Catholic Professor Calls On Hotel Chains to Remove Access to Pornography from Rooms
Princeton University jurisprudence professor Robert P. George is calling on the CEOs of the five largest hotel chains to remove access to pornography from their hotel rooms.
In his appeal, George, who is Catholic, is asking the CEOs to consider the harm that pornography does to everybody concerned, including those who produce it, those who view it, and the marriages and families into which it enters, the Catholic News Agency reports.
“Pornography is part of a larger phenomenon that’s rooted in the fundamental misunderstanding of sexuality,” he told CNA in a recent interview.
George recently teamed up with Islamic scholar Shaykh Hamza Yusuf in writing letters to the CEOs of the five largest hotel chains that offer pornography in their hotel rooms. He said the effort was an attempt to “re-stigmatize” pornography, which has been presented to the public as at worst “a kind of harmless naughtiness” with no lasting personal or social effects.
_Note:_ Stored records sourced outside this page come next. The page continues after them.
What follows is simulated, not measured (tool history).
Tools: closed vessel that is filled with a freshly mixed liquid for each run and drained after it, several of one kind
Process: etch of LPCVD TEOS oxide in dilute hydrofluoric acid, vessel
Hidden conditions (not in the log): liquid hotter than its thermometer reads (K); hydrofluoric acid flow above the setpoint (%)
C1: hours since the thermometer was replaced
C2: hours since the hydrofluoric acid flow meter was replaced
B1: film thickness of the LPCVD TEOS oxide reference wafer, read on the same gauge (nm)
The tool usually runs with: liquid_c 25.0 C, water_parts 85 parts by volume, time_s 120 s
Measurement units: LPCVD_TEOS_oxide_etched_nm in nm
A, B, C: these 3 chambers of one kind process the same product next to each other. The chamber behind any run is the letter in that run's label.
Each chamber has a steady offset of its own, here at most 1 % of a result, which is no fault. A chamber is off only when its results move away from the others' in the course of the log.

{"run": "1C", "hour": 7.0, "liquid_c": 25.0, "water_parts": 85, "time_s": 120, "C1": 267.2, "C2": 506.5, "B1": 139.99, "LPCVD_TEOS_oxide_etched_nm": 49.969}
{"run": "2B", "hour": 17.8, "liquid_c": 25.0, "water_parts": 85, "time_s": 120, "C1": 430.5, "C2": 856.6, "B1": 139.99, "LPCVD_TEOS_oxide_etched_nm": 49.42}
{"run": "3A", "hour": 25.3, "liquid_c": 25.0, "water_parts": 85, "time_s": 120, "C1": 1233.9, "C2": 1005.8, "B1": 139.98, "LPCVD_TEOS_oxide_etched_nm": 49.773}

Rather than threatening a boycott or protest, George said, the letter simply presents a moral appeal to the collective consciences of the CEOs, respectfully asking them to regard the women involved in pornography as their beloved daughters and wives.
It reminds respectable businesspeople that there are some things that are degrading and dehumanizing and therefore wrong even if they are legal and profitable, he said.
“We are old-fashioned enough to believe that an appeal to conscience will sometimes do the job, that everything’s not about money,” he said. “We think people are still reachable.”